Wednesday 27 May 2009

Home Schooling for Nationalists

Preliminary research.

Current rules on Home-schooling in England are mercifully lenient. Any parent at any time and for any reason may decide to home-school his child. In the government publication Elective Home Education Guidelines for Local Authorities it is stated:



The responsibility for a child’s education rests with their parents. In England,
education is compulsory, but school is not.

Parents may choose home education for a variety of reasons. The local authority’s primary interest should lie in the suitability of parents’ education provision and not their reason for doing so. The following reasons for home educating are common, but by no means exhaustive:

  • distance or access to a local school
  • religious or cultural beliefs
  • philosophical or ideological views
  • dissatisfaction with the system


So, even if a parent’s decision to home-school his child relates to politically incorrect views, the state is not likely to interfere unless gifted the excuse of curriculum-based concerns. Such hazard is easily avoided, instilling pride in our children for their heritage does not require us to use ideas that are easily characterised as “hate-speech” by the real haters, for example.

The booklet continues:



Section 7 of the Education Act 1996 provides that:

“The parent of every child of compulsory school age shall cause him to receive
efficient full-time education suitable –

(a) to his age, ability and aptitude, and
(b) to any special educational needs he may have, either by regular attendance at school or otherwise.”

An “efficient” and “suitable” education is not defined in the Education Act 1996 but “efficient” has been broadly described in case law [1] as an education that “achieves that which it sets out to achieve”, and a “suitable” education is one that “primarily
equips a child for life within the community of which he is a member, rather than the way of life in the country as a whole, as long as it does not foreclose the child’s options in later years to adopt some other form of life if he wishes to do so”.

1 Mr Justice Woolf in the case of R v Secretary of State for Education and Science, ex parte Talmud Torah Machzikei Hadass School Trust (12 April 1985)
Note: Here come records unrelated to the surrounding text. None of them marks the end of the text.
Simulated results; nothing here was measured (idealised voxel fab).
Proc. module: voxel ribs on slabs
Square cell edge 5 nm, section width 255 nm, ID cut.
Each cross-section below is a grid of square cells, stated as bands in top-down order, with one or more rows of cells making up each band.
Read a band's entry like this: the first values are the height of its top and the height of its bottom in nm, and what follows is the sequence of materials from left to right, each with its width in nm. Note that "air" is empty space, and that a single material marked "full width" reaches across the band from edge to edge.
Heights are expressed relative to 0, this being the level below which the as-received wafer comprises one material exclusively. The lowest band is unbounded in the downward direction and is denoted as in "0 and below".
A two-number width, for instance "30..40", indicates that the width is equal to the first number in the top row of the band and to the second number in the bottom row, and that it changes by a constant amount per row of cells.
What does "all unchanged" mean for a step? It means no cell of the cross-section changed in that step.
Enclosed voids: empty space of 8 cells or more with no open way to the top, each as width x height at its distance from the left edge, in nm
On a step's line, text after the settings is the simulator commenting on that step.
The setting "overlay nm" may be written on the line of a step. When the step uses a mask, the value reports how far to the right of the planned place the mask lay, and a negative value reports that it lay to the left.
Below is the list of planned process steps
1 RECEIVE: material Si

Multiculturalism to the rescue! Although principally a tool for destroying the old social order, it does at least formally provide for every group – even the majority – the ‘right’ to maintain its distinctiveness. And the qualification would not be a problem for most nationalist-minded parents. It is the state’s desire to engender self-hatred in the English which needs be coercive, not our hope to pass on to our children a healthy and natural self-respect.